I am seeing a problem with upsert queries I have a...
# troubleshooting
a
I am seeing a problem with upsert queries I have all the primary keys on the record having different values but I am only able to see those records with
option (skipUpsert=true)
but those records are not returned with
option (skipUpsert=false)
I added additional primary keys 10 days ago and the segment was created 2 days back.Any ideas what the issue is ? @Neha Pawar
h
@Kartik Khare @Jackie ^
a
I have been using upsert since 7 months have not had the issue so far.I am using full upsert mode.But thanks for sharing this
h
then it might be a different problem @Kartik Khare might know more
j
Do you use time column as the comparison column for upsert? Is it possible that the segment containing the largest comparison value of the primary key just expired and removed?
a
No I don't have time column in comparison
k
Hi Abhijeet can you share the tableConfig before and after adding the additional primary key
a
Copy code
{
  "tableName": "metricEvents",
  "tableType": "REALTIME",
  "segmentsConfig": {
    "timeColumnName": "eventTimestamp",
    "timeType": "MILLISECONDS",
    "schemaName": "workflowEvents",
    "replicasPerPartition": "1",
    "retentionTimeUnit": "DAYS",
    "retentionTimeValue": "365",
    "segmentPushType": "APPEND"
  },
  "tenants": {
    "broker": "DefaultTenant",
    "server": "DefaultTenant"
  },
  "tableIndexConfig": {
    "loadMode": "MMAP",
    "streamConfigs": {
      "streamType": "kinesis",
      "stream.kinesis.topic.name": "metrics-stream",
      "region": "us-east-1",
      "shardIteratorType": "LATEST",
      "maxRecordsToFetch": 1,
      "stream.kinesis.consumer.type": "lowlevel",
      "stream.kinesis.fetch.timeout.millis": "30000",
      "stream.kinesis.decoder.class.name": "org.apache.pinot.plugin.stream.kafka.KafkaJSONMessageDecoder",
      "stream.kinesis.consumer.factory.class.name": "org.apache.pinot.plugin.stream.kinesis.KinesisConsumerFactory",
      "realtime.segment.flush.threshold.size": "5000000",
      "realtime.segment.flush.threshold.time": "1d"
    }
  },
  "upsertConfig": {
    "mode": "FULL"
  },
  "routing": {
    "instanceSelectorType": "strictReplicaGroup"
  },
  "metadata": {
    "customConfigs": {}
  }
}
@Kartik Khare I have not changed the the config before and after the schema change.
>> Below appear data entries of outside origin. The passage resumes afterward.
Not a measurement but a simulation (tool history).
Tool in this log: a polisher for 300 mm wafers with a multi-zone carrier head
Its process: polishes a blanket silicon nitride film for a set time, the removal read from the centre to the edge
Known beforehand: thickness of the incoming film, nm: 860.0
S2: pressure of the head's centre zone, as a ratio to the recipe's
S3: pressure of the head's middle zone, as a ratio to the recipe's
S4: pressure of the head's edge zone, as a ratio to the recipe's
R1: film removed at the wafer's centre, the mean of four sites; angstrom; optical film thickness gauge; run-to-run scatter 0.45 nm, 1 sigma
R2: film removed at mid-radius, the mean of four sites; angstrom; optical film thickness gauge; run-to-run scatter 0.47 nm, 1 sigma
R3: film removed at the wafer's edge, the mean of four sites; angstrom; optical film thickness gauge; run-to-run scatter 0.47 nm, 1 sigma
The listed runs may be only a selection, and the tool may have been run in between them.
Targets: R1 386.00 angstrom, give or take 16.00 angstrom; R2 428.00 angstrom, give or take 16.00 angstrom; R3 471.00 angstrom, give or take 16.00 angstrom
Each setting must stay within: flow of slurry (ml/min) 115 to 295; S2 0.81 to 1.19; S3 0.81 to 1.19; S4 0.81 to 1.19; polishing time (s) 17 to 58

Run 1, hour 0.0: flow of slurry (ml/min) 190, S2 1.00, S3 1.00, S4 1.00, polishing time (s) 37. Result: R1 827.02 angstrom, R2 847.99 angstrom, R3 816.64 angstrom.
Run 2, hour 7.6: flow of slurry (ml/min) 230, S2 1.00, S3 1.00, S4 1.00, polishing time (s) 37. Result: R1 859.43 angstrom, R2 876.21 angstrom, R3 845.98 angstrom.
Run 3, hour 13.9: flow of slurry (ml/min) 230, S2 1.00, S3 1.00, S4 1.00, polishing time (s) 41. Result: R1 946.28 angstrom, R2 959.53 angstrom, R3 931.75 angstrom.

@Kartik Khare I have uploaded query results for both
option (skipUpsert=false)
and
option (skipUpsert=true)
Let me know if you need more information
j
@Abhijeet Kushe What is your primary key? Also which record is missing but supposed to show?
Have you restarted the servers after updating the config?
a
I didn't start the servers I was told in the past that the mapping is applied from the next segment the ..records in the above query which have upsert=false are valid records
primary key is a composite key … [“accountId”, “metricDefinitionId”, “metricInstanceId”, “metricRunningId”, “recordType”, “taskId”, “taskKind”, “attributeId”, “automationFlowId”], I only shared attributeId above
j
Oh, if you changed the primary key, you have to restart the servers in order to apply the changes, or the server will use the old primary key to do the upsert
You may restart now, and Pinot should rebuild the upsert metadata with the new primary key
a
Will we lose any data in an consuming segment…we use realtime table ?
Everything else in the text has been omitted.